The Wall Street Journal, May 15, 2007

Mortgage lenders are beginning to scrutinize borrowers more closely, causing some loan applicants, even those with good credit, to face higher costs and more hassles.

As the number of delinquent mortgages climbs, lenders have tightened their standards for issuing loans, including such well-publicized moves as raising minimum credit scores and cutting back on 100% financing and low-documentation loans. Now, some lenders are probing more intently would-be borrowers' finances. They are taking a tougher look at how much the property a borrower wants to buy is worth. They are peering further into clients' pasts for credit problems and requiring more in-depth reviews of borrowers who say they are self-employed. Some lenders are taking a harder stance when it comes to whose credit score a couple can use when applying for a mortgage, rather than simply allowing them to use the higher of the two scores.

"There's no question that [lenders] are digging deeper," says Doug Duncan, chief economist of the Mortgage Bankers Association. "The pendulum is swinging a little farther to the conservative side," he says.

Tighter lending standards are adding pressure to an already soft housing market. Last week, the National Association of Realtors forecast the first annual decline in the median price of an existing home since the group began tracking home prices in the late 1960s, in part because mortgages are more difficult to get.

Increased scrutiny by lenders is meant to weed out problem loans and reduce mortgage fraud. But it also can inconvenience borrowers.

Mortgage lenders say they are tightening standards in response to pressure from mortgage insurers, investment banks and investors who buy mortgage-backed securities. Spooked by rising delinquencies, Wall Street is now pushing lenders to beef up their underwriting.

Bear Stearns Cos.' EMC Mortgage unit, which buys loans from mortgage lenders that are then packaged into securities, is running each loan it receives through a computer model to ensure that the appraisal submitted with the loan application provides an accurate measure of how much the home is worth. If the appraisal comes in too low, the lender may have to hire an independent reviewer. EMC is also asking for e-mail addresses and cell phone numbers for borrowers, information it hadn't requested before, and is calling borrowers who have adjustable-rate mortgages to make sure they understand that they have an ARM that will eventually reset.

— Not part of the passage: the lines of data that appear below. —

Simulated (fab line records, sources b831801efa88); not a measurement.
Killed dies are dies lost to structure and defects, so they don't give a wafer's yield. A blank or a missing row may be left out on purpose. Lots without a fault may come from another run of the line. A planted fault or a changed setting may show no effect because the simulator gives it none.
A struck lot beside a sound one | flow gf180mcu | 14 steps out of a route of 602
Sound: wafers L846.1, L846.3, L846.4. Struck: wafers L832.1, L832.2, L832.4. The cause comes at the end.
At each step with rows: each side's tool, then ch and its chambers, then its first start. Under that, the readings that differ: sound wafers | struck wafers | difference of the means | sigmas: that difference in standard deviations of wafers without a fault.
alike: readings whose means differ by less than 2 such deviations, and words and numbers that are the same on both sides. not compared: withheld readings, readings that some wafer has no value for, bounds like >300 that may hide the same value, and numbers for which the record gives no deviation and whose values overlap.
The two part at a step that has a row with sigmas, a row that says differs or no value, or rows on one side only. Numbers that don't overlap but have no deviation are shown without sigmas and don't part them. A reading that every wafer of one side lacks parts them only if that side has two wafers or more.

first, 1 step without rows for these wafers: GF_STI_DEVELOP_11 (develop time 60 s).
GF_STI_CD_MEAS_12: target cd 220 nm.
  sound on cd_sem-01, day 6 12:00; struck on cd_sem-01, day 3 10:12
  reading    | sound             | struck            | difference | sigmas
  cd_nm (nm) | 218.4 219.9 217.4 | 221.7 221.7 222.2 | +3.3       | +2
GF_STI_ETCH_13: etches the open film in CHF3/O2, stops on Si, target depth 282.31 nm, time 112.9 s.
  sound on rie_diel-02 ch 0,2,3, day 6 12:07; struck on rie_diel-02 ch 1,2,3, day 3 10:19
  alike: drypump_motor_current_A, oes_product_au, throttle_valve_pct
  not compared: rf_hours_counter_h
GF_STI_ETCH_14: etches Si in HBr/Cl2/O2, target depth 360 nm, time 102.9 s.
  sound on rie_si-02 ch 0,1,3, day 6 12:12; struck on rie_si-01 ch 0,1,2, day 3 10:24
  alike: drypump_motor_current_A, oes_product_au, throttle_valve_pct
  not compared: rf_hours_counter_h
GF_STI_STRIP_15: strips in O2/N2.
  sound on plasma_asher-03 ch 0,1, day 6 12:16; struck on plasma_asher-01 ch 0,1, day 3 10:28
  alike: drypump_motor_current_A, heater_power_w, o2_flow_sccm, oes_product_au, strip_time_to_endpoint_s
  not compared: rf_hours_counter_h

The increased attention to appraisals and other underwriting policies follows a period when lenders made it increasingly easier for borrowers to get a mortgage. Often borrowers didn't have to document their income or assets, even if they had relatively low credit scores.

Looser standards weren't much of a problem when home prices were climbing. But as the housing market has cooled, more borrowers are winding up in trouble. The mortgage delinquency rate climbed to 2.87% in the first quarter from a recent low of 2.03% in late 2005, according to Equifax Inc. and Moody's Economy Inc.

Some lenders are also doing more to ensure that the property is as described by the borrower. For instance, they are checking Web sources such as craigslist.org to determine whether a second home is really an investment property, which is considered riskier.

Lenders are also delving deeper into borrowers' employment and credit histories. Michael Moskowitz, president of Equity Now Inc., a New York based mortgage lender, says in recent years lenders would often look back just 12 months at a borrower's mortgage payment history. Now, he says, they are looking at two years' of mortgage payments and reviewing information on credit card payments and installment loans.